Synod School class helps nearly 60 participants hear Jesus’ parables the way his original hearers did

Susan Stabile, a spiritual director and retreat leader, leads a fruitful week-long discussion

by Mike Ferguson | Presbyterian News Service

Photo by Brett Jordan via Unsplash

STORM LAKE, Iowa — Susan Stabile, a distinguished senior fellow at the University of St. Thomas School of Law in Minneapolis and a spiritual director and retreat leader, taught a fascinating and helpful week-long class at Synod School last week, “Jesus the Storyteller: Learning from the Parables.”

Stabile said the Indian priest Anthony DeMello suggests six steps when reading parables:

  • Read the parable.
  • Reflect on it.
  • Apply it to your life.
  • Read it again.
  • Create an interior silence that lets the parable reveal its inner depth.
  • Carry it around with you all day, letting it speak to your heart.

Stabile recommends looking at four characteristics of parables as they’re being read and prayed over: Where is it located in Scripture? Who was present for this teaching? Why was it given? What is the key verse?

Jesus didn’t invent storytelling in parable form, but he did use parables to account for about one-third of his teaching. Many biblical scholars call the Book of Job an extended parable, and Nathan telling David, “You are the man!” in 2 Samuel 12 comes after Nathan has told David a story. “How might David have reacted if Nathan had just walked in and criticized him?” Stabile asked one of the largest classes at Synod School. “He allows David to condemn himself.”

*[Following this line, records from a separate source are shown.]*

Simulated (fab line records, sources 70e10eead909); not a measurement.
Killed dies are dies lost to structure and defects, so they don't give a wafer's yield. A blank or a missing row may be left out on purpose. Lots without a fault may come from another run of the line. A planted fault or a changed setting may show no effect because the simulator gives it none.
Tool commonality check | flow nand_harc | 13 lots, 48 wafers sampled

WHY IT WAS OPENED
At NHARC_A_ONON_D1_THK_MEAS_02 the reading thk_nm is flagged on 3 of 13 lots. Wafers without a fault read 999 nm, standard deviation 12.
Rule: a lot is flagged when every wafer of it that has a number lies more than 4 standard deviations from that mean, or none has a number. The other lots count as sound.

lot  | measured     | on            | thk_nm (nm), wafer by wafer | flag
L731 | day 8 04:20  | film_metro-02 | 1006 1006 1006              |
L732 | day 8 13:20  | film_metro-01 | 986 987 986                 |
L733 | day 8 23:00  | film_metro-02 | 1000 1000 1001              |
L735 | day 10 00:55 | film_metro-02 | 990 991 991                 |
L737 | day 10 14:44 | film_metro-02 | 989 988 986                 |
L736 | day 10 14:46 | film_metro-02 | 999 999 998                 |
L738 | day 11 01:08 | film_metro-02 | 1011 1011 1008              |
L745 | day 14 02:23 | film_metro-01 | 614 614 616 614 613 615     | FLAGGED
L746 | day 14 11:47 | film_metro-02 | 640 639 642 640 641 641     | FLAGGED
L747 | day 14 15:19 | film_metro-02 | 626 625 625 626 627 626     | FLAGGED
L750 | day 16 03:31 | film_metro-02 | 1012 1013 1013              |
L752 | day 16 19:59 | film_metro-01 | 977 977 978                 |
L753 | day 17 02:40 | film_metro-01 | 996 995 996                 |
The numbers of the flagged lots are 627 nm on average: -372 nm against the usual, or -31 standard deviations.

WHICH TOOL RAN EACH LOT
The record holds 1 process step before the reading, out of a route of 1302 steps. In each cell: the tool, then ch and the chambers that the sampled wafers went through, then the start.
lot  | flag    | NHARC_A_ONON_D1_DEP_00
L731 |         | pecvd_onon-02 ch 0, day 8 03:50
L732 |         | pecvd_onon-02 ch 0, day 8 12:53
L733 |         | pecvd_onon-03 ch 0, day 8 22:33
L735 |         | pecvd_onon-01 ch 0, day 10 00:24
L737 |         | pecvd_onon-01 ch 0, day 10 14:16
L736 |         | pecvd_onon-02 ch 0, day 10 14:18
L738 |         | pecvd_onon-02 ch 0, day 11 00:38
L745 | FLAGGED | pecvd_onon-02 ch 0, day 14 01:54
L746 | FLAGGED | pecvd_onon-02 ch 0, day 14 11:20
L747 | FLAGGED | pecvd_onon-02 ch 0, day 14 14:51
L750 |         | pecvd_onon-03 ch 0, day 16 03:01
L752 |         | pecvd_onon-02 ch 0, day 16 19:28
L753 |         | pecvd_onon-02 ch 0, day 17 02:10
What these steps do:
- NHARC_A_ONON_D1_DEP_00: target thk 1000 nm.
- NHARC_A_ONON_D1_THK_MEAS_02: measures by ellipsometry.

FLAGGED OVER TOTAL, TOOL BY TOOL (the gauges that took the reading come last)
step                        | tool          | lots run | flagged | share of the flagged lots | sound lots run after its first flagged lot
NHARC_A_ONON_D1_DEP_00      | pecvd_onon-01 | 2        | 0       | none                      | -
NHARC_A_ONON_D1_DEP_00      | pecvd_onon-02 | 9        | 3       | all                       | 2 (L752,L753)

“Strong research” has demonstrated that “stories are the most powerful tool you can use to engage and connect with your audience,” Stabile said. “They emotionalize your information and allow people to connect with the message in a deeper and more meaningful way … We remember stories. We may forget the intricacies of a lesson, but stories give us something to grasp onto. You just have to remember the punchline of a story.”

While they’re not factual, parables “point to important insights or meanings,” Stabile said. “Parables are more like poetry than prose, more like dancing than walking.”

Susan Stabile

“We have to keep in mind Jesus’ parables are meant to challenge us, to make us feel uncomfortable,” Stabile said. “Parables are meant to be pondered and meditated on, not simply explained. The gospel writer’s spin is one way to interpret the parable. The invitation is to look at a number of Jesus’ parables with fresh eyes to see what they might have to teach us.”

It’s also vital to figure out who we are in Jesus’ parable: the sheep or the shepherd? The father, the prodigal son or his brother? The Pharisee or the tax collector?

“We have a tendency to think negatively today of Pharisees, but they were respected religious leaders of their day,” Stabile said. “Tax collectors were seen as sinful and corrupt.” Author and theologian Amy-Jill Levine says those who heard Jesus’ parable “would have been surprised by the two. The Pharisee goes above what the law requires,” Stabile said. “We see no reason to doubt the tax collector’s sincerity. If we’re honest, we find a little in both of us.”

When Jesus tells the Parable of the Good Samaritan, “hearers knew they had to love strangers” from the many admonitions in the Hebrew Bible. “Jesus is not telling his audience something they did not know,” Stabile said. It’s also one of the few parables that mention a specific location. “That route to Jericho was notoriously unsafe,” Stabile said, a fact Jesus’ hearers would have thought of immediately.

The Rev. Dr. Martin Luther King, Jr. said the first question the priest and the Levite ask themselves is, “If I stop to help this man, what will happen to me? But then the Good Samaritan came by. And he reversed the question: If I do not stop to help this man, what will happen to him?”

Or, as Father James Martin, SJ, put it: “Jesus thus forced his listeners — gently, through stories and images — to confront their prejudices about others and their preconceptions about God.”

As the class was drawing to a close, Stabile asked the nearly 60 participants to identify their most important takeaways and to determine what difference it will make in their own prayer and/or ministry, in both reading parables and reading other parts of the Bible.